Tuesday, August 2, 2016

Fat Acceptance? Not a Fan ...


This is a subject that has me sooooooo conflicted.
I have been a fat child/adolescent/teen/adult/older adult.  I have hated myself, and I have lived outside my own life in many ways due to my weight and my feelings about my weight.  I have been mercilessly bullied by many people, including myself.  I bear the barely-scabbed scars of that abuse.
So, I *get* the whole *idea* of flying your fat flag proudly and owning your own life – eating what you want, wearing what you want, doing what you want.  I so want to applaud and embrace that, to celebrate the sense of freedom and ownership.  I want to laud their bravery and reward their beauty.
But, I can’t, because life does not work that way.

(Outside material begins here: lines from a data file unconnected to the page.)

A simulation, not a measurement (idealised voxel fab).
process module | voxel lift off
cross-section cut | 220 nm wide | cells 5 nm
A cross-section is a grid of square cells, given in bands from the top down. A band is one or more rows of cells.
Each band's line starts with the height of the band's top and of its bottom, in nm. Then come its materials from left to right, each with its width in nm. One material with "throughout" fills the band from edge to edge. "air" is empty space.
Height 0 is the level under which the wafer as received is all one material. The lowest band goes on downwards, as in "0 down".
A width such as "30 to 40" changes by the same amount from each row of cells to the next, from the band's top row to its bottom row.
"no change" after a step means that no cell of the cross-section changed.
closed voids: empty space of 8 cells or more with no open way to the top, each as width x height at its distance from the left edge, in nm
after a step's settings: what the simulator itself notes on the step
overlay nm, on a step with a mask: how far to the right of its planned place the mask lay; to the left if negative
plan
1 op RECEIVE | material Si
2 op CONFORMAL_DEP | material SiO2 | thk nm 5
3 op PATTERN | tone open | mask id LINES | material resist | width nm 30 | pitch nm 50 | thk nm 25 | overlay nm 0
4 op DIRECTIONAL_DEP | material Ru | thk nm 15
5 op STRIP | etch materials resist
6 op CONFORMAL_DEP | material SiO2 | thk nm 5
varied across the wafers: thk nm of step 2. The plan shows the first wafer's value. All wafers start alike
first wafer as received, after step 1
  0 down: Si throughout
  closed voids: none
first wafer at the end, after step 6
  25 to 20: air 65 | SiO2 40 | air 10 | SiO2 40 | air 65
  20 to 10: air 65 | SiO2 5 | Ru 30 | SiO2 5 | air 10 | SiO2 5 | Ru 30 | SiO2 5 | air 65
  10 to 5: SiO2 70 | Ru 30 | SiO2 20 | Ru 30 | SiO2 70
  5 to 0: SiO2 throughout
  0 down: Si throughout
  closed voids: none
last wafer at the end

I am VERY close to 60 years old and, until 3 months ago, I weighed 300+ pounds.  My all-time high weight was somewhere north of 425 pounds.  I had no way to measure my weight; I finally had myself weighed on a meat scale to find out what my weight was.  I have dieted down to 202, and then ballooned back to 300.  I have hated, and cried, and eaten, and struggled, for 40+ years.
So, why can I not sign onto the “fat acceptance” bandwagon?
Because, when I look around me, I see VERY FEW people my weight who are older than me.  The simple truth is that you do not live a long life at 300+ pounds, or more, and I know that.  It is one of my primary motivators for keeping me on my current eating plan. 
This is the plain and simple truth:  morbidly obese people die from their obesity and from complications caused by or contributed to by their obesity.
When I see lovely young women celebrating their 200-, 250-, 300-lb. selves, I just see future health problems and short lives.  I see joint pain and loss of mobility.  I see loss of independence.  I see limited lives and limited futures.  I see pain.
I *know* these things.  I am battling back from myriad health problems and impaired mobility.  I fight through physical pain every day.
I cannot see the beauty, because I am too close to the pain.